Tech Talk
Organize your life – with your smartphone
This article outlines some high-quality smartphone apps to help you stay organized, efficient, and on-time. Calendars that remind you of upcoming events (from your wedding anniversary to contract negotiation deadlines), note dictation, and apps that will let you plug in to social media sites like LinkedIn so you can easily schedule meetings with your contacts.
Crowdsourcing methods put to test after Typhoon Haiyan
21st-century information technology is aiding humanitarian relief efforts in the Philippines as they struggle to deal with the aftermath of the crippling typhoon that struck a few weeks ago. Even in times of major crisis, people often have some access to social media via smartphones, and researchers are figuring out ways to use tweets, photographs and videos of disaster areas to figure out what is happening on the ground before relief arrives. This technology could be extremely helpful in any kind of mass disaster response efforts and first responders should check it out.
This may help you save for retirement
There are places in Africa where banking is so expensive and unreliable that telephones have taken over the majority of the banking industry, after local telecom carriers saw a market waiting to be tapped and enabled a bank-by-phone system that anyone can access. Scientists are now looking at the accessibility of those systems and trying to figure out how we can apply them to help people plan for their futures by making it “as easy to save money as it is to spend money” all via your smart phone.
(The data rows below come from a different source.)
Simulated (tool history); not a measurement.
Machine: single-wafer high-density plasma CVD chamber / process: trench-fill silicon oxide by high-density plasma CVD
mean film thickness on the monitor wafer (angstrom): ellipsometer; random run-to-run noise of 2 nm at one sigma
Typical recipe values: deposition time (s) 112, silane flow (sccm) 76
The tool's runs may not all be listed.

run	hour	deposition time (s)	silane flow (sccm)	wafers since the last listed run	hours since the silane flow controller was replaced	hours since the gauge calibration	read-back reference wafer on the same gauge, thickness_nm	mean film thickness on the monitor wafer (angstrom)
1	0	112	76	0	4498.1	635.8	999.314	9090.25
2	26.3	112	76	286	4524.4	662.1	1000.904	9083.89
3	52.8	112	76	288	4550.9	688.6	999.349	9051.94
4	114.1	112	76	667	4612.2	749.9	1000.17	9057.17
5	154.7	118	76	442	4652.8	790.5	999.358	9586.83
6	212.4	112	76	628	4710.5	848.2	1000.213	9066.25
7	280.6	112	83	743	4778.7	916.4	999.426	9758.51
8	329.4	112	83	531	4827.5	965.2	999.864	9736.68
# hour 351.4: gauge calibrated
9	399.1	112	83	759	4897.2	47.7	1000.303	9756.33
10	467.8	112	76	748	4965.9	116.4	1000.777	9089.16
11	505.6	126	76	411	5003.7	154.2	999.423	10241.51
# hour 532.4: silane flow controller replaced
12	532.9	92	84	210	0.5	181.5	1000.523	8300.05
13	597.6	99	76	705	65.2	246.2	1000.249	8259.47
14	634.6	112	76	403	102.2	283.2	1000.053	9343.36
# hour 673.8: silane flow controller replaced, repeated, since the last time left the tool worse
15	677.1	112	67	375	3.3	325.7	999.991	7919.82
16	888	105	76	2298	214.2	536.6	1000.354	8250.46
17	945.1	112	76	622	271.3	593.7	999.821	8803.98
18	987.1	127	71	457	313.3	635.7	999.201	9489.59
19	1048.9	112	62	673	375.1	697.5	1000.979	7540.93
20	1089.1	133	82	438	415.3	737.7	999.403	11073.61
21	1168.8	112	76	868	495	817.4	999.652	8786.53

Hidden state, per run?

Twitter releases tool to create custom timelines
Twitter is introducing a new tool to allow their users to make their own “timelines” of tweets which could be useful and powerful for hot-topic current events of all kinds, from terrorist attacks to draft picks. The tool allows you to create and publicly display lists of tweets and updating it in real time. You can control the process completely, even picking out each tweet manually. Hashtags (which are the current method of tagging/sorting tweets) for major events can reach into the millions, so there is great value in being able to put together, share, and embed a personally curated list of truly worthwhile tweets on a subject. It could also be a great way to share very specific information with a core group of Twitter followers.
Bitcoin could become even more difficult to track
Bitcoin, which has been in the news a lot recently for its role in anonymous and illegal internet transactions, may be becoming even more anonymous. Combined with anonymizing browser tools such as Tor, using Bitcoin to purchase things like guns and drugs was relatively easy for criminals to do – maybe not quite as easy as buying a book from Amazon, but not that far off, either. Matthew D. Green, a computer scientist at Johns Hopkins, has been working to close a loophole in the Bitcoin system that could allow purchases to be tracked by law enforcement.